Iran lacks formal political party structures. Political groupings operate as loosely formed alliances with questionable linkage to constituents. That makes Iran unique among the six countries, and it's a favorite comparison point.
The Green Movement is the required social movement example: it protested corruption in the 2009 election, pressuring the state for fair and transparent elections. The turnout story matters too. Turnout spiked in 2009 because voters believed they could elect the reformist Musavi and remove the hardliner Ahmadinejad (real competition, even after vetting). Turnout in 2013 was lower but still high, reflecting reduced faith in free and competitive elections after the 2009 protests were suppressed.
Unit 5: Political and economic changes and development
Iran is a rentier state, alongside Nigeria and Russia. It gets a sizable share of government revenue from exporting oil and gas, which funds government programs and raises living standards. But rentierism brings the resource curse: little economic diversification, revenue that swings with world oil prices, currency overvaluation, rich-poor disparity, more corruption, and less accountability to citizens, because a government that doesn't rely on taxes has less incentive to answer to taxpayers. Iran's oil and gas are nationalized (as in China, Mexico, Nigeria, and Russia) to generate revenue, consolidate state control, and limit the influence of foreign governments and multinational corporations.
Two required social-policy examples involve gender. First, gender equity rules in Iran around voting, election to the Majles, and appointment to cabinet positions. Second, disputes over female access to certain university degree programs and attendance at and participation in sporting events. Both show a government adapting social policy to political, cultural, and economic change.

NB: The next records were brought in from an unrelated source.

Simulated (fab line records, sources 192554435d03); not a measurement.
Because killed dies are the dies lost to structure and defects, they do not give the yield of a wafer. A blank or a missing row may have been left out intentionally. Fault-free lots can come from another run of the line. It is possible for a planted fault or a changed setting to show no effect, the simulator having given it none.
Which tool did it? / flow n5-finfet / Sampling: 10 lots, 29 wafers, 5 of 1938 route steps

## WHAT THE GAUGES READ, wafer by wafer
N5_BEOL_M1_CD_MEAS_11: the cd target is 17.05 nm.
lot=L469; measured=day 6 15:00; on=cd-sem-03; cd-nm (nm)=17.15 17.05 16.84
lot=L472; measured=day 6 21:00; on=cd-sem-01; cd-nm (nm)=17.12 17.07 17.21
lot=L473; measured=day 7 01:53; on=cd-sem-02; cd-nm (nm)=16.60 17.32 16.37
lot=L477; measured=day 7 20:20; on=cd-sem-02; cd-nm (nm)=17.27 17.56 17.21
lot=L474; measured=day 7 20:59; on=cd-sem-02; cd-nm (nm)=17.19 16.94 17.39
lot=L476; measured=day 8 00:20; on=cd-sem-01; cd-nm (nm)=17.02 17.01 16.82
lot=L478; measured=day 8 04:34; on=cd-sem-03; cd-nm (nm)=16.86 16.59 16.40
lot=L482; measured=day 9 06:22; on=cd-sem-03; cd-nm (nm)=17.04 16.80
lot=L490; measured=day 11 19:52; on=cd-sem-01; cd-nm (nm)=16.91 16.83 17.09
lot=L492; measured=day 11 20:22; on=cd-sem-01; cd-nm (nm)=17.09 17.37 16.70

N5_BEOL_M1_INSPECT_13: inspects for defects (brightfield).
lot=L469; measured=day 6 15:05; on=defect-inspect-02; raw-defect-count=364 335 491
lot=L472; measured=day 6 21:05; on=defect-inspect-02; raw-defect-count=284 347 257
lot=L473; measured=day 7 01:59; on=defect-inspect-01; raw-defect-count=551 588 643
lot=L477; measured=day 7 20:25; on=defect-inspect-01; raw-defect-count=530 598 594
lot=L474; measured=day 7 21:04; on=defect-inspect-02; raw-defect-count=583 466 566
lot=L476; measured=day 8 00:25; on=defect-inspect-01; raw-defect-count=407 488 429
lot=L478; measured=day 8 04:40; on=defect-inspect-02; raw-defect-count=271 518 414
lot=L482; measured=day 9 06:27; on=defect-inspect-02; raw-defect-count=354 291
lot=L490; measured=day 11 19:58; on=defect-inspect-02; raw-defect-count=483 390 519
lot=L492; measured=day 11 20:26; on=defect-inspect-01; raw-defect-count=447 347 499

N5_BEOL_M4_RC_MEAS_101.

On demographic change, Iran (with Nigeria) illustrates brain drain: highly skilled, well-educated people emigrating to escape government policies they see as limiting, corrupt, or repressive. On globalization, Western cultural influences arriving with trade and investment can trigger a domestic backlash, and foreign governments can hit Iran with economic sanctions and public condemnation at intergovernmental organizations like the UN over actions including human rights violations.
Key Comparisons
These are the cross-country pairings the exam reaches for with Iran:
- Unitary states. Iran, China, and the United Kingdom are unitary; Mexico, Nigeria, and Russia are federal.
- Violent transitions. Iran (1979 Revolution) and Nigeria are the two countries with required examples of government change through revolution or coup.
- Constrained legislatures. Iran's Majles (Guardian Council, Expediency Council) pairs with China's NPC (Politburo Standing Committee, NPC Standing Committee).
- Party systems. Iran has no formal parties, only loose alliances. Contrast China's one-party rule, Russia's dominant party, multiparty competition in Mexico and Nigeria, and the UK's two-party competition.
- Presidential election rules. Iran and Russia require an absolute majority with a two-round system. Mexico uses plurality; Nigeria uses plurality plus 25% in two-thirds of states.
- Term limits. Iran's president gets up to two 4-year terms; Mexico's president gets one term; the UK prime minister has no fixed term.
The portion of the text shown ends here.